Just after 3 p.m. on Jan. 12, the Penn State men's basketball team reached the high-water mark of its 2007-2008 season.
The Nittany Lions were 10-4 and had opened Big Ten play with consecutive road victories. They were dominating Minnesota in front of a crowd of almost 11,000 fans, who were poised to see their Lions enter seemingly uncharted territory for Penn State basketball -- an eight-game winning streak.
But it never happened. That night, the Lions embarked on a run of flawless futility, dropping every game since. On Tuesday night, with a chance to end the skid against Ohio State, they turned a four-point lead into a 12-point deficit in 10 scoreless minutes. Such is the current state of Penn State basketball.
Now, the Lions have to settle for moral victories, or at least a noticeable improvement from their younger players. Andrew Jones showed a glimpse of that on Tuesday with his first career double-double, but it wasn't enough to carry Penn State past Ohio State.
"It's fun being out there with those guys contributing to the success of the team," Jones said.
Success wasn't the right word, but Jones' performance did give some hope for the future, even though the present is all but a lost cause.
Everything collapsed quicker than you could say Blake Hoffarber. Against Penn State, Minnesota's sharp-shooting guard caught fire to help erase a 16-point second half deficit and extinguish the scorching Lions. Penn State never regained the momentum it had built.
The season (or at least any hope of reaching the lofty goals coach Ed DeChellis had set for the team) ended three days later when swingman Geary Claxton, the keystone to the Lions' success, took an awkward fall and injured his left knee.

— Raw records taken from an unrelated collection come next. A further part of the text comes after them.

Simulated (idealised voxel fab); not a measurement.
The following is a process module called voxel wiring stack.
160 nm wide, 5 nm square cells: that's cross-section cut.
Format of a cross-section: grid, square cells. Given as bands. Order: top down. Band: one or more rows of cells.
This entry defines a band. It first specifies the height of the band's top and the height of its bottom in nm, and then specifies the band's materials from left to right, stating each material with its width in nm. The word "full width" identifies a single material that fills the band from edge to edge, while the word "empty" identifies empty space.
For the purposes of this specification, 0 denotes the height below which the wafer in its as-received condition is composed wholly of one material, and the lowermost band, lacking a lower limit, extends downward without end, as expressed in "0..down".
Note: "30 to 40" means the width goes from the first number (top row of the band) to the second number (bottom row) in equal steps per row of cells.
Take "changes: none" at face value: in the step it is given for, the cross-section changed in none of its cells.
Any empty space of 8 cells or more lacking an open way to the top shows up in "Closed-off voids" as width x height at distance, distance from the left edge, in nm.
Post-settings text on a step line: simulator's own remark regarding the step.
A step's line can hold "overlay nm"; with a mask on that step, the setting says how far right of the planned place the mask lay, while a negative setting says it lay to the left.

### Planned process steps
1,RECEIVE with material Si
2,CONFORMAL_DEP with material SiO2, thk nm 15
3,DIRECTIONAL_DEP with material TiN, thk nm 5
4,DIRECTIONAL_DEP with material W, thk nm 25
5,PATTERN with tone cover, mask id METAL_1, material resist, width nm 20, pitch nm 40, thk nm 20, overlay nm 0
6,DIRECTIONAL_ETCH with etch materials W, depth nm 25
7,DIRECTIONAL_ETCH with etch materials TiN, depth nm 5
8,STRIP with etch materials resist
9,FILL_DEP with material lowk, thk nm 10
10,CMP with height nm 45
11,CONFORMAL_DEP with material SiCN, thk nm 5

Game over. There's always next year.
Choking against Minnesota was bad, but Penn State could have gotten over it. Not the loss of Claxton, though. That was the nail in the coffin.
"It is going to be a long couple days," DeChellis said following Claxton's injury.
Try weeks. Penn State hasn't won since Jan. 6, and it's hard to see a victory on the horizon if
the team continues to play like it has.
The Lions have lost six in a row. The last five defeats have been by an average margin of 18 points, capped off by Tuesday night's 10-minute-long goose egg.
More than a quarter of the game without a single point. That doesn't happen if Claxton's in the lineup. When he's not, the rest of the team seems more inclined to play the entire second half with their hands clutched around their throats than to take control of the game. Penn State desperately needs someone to step up and become the go-to scoring threat because it's yet to happen.
The students know it, too. Their team is in the thick of conference play, but you wouldn't know it by looking at the sea of empty blue seats in the Bryce Jordan Center. Even the Target 10 Challenge, which supported Thon -- as good a cause as you'll find on campus -- fell almost 4,000 student tickets short of its goal.
When you can't even fill seats for Thon, you're in trouble. When the student body's level of interest in Penn State basketball can best be described as "apathetic," things are as bleak as they get.
And it only took a little more than 72 hours for it all to fall apart.